Investors searching for dividends rarely look among the swashbuckling denizens of the tech sector for their payouts. But maybe they should.
Stocks in the information technology sector of the S&P 500 will contribute 15.1 percent of more than $627 billion in annual dividends expected from companies in the index this year—second only to financial stocks.
Tech-stock dividends are “getting more attention now because of Meta and Google and the other high-profile companies that initiated dividends this year. But it’s a trend that’s been pretty long in place in the tech world,” says Thomas Huber, portfolio manager of T. Rowe Price Dividend Growth. Huber notes that Microsoft started paying dividends in 2003 and that Apple reinstated one in 2012.
If a high dividend yield is your priority, you’ll find some suitable tech stocks, but not many. The sector yields an average 0.65 percent, the lowest yield of all 11 sectors of the S&P 500. Instead, technology dividend payers are more aligned with investors looking for a reasonable yield but with a focus on growth—in earnings, cash flow and dividends.
Look for a payout that’s well covered. A low payout ratio (the percentage of earnings paid out in dividends) is an indication that a company has the wherewithal to cover its distribution. “I’d say 20 percent to 25 percent is a reasonable level,” says Huber, who notes that Alphabet and Meta initiated dividends with a super-low payout ratio of approximately 10 percent. (The S&P 500 has a payout ratio of 35 percent, and the long-term average is more than 40 percent.) In the tech world, says Huber, “payout ratios tend to start small. If you’re an investor, you can benefit from growth in earnings and cash flow, but also over time, in the payout ratio. It’s a supercharged level of growth.”
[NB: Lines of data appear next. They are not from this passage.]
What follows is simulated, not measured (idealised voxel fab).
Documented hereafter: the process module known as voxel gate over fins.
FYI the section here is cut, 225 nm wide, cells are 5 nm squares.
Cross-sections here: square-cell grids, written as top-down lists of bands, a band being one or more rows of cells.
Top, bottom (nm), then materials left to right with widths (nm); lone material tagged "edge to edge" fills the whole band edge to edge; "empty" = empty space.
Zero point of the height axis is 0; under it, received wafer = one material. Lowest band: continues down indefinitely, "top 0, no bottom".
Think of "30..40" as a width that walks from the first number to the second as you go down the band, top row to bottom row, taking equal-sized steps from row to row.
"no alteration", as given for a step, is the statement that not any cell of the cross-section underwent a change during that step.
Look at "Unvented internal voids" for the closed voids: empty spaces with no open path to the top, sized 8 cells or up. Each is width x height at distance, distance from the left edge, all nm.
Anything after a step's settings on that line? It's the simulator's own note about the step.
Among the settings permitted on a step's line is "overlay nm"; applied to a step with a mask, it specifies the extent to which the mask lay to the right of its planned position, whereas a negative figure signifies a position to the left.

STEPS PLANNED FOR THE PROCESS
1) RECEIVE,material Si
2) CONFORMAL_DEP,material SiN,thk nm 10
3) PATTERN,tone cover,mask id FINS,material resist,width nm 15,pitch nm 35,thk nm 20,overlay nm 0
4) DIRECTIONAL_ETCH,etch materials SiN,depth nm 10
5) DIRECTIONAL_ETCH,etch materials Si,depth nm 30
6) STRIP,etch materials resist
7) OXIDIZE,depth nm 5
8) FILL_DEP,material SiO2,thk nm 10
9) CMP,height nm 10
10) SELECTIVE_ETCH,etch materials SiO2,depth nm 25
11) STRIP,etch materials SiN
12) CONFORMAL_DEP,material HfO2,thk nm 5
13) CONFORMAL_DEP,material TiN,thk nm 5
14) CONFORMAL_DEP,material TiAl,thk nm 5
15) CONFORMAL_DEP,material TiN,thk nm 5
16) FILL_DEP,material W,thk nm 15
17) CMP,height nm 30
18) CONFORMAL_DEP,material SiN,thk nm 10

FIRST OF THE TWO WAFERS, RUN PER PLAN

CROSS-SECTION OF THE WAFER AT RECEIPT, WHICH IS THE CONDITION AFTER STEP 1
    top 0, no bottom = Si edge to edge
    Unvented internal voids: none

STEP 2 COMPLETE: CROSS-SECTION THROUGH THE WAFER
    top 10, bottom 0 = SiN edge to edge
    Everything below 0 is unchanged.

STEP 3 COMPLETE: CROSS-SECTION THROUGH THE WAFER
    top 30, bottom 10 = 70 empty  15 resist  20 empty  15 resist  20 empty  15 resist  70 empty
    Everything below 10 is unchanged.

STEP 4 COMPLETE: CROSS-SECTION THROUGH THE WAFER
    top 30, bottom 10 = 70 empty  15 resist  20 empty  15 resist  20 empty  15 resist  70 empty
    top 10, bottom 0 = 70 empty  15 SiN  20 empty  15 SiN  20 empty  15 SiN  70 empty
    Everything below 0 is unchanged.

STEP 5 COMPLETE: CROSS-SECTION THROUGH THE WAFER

But tech stocks that pay dividends offer some unique portfolio diversification attributes that both income investors and tech-stock fans might appreciate. Dividend investors knee-deep in utilities, financials or real estate, for example, might want to balance out their sector exposure, while some tech investors might prefer the cushion of a dividend in an often-volatile corner of the market.
“Dividend increases are a key indicator of management telling you they have confidence going forward—it’s a prudent way to engage with tech for dividend-oriented folks. It’s also a lower-volatility approach to tech for someone not focusing on dividend growth in other parts of their portfolio,” says Simeon Hyman, global investment strategist at asset manager ProShares.